• Bill Gates has once said: “Most people overestimate what they can do in one year, and underestimate what they can do in ten years”.
  • On the other hand, Steve Jobs once said: “Everything around you that you call life was made up by people that were no smarter than you. And you can change it, you can influence it”.
Both of these quotes put together must mean that if someone is inspired, has ideas and acts
systematically on those ideas, it must be possible to create a company like Facebook in ten years. But would someone have needed a
PhD in computer science and an MBA from Harvard Business School before starting Facebook? The answer is a simple no! The creator
of Facebook neither had a PhD in computer science, nor had an MBA from Harvard Business School.
Famously, Mark Zuckerberg certainly had a lot of talent, but more than that, he was inspired!
Let us think about some barriers of innovation from three stories.
  1. A wheel was created roughly 5,500 years back, but a wheel was put on a suitcase in about ~ 1970. It turns out we need not have waited for decades to have achieved this. The reason this took so many decades is because whenever someone proposed this idea, others laughed at them. I call this the barrier of laughter.
  2. The first type writer was created in ~ 1868. At that time, the keys were analog, and used to get jammed with each other. The original inventors purposefully made the key arrangement sub-optimum, so that the typists could not type faster than a certain pace. Again this problem created a barrier that the world could not overcome even after digital revolution took place. The keyboard of today is equally sub-optimum as the original keyboard. I call this the barrier of change.
  3. If we look at products and services that we can say changed the world and made people’s lives better, often times we would find, that the innovators were not always the leading scientists in the field. Steve Jobs didn’t have any formal education in electronics. He constantly had to consult Steve Wozniak and inspire him to create quality electronics. I call this the barrier of science.

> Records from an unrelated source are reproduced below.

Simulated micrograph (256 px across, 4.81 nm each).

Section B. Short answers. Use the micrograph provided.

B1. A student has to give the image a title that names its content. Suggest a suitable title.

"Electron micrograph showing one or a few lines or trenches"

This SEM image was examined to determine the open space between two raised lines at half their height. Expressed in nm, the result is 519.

From all these stories, it is clear that innovation must not be easy at all. It has plenty of barriers – Scientific, social, and even political. All those amazing people and organizations who designed the world changing products did three most important tasks in the process; that is, to ‘THINK’, ‘LEARN’, and ‘ACT’. However, what has to certainly work for all the innovators is inspiration. Steve Jobs was not a scientist, but he was a visionary, a dot connector, an inspirer, and always wanted to bring about a change.
Taking inspiration from what Aaron Patzer said, “I always knew I wanted to be a technologist, so I went to Duke and got a degree in computer science and electrical engineering. Really, I thought my goal in life was to be an inventor, a problem solver, so I thought I needed a Ph.D. to be good at inventions, but it turns out that you don’t.”
I tell myself every day that to be able to innovate, it is far more important to inspire and be inspired, than to be knowledgeable. More often than not, I have found that when I have an idea, I can always hire someone to implement it. And to my surprise, the end product takes roughly half of what I think it would take and usually achieves three times more than what I originally imagine. This is the reason, we all ought to ‘inspire‘! Inspire ourselves, and inspire others.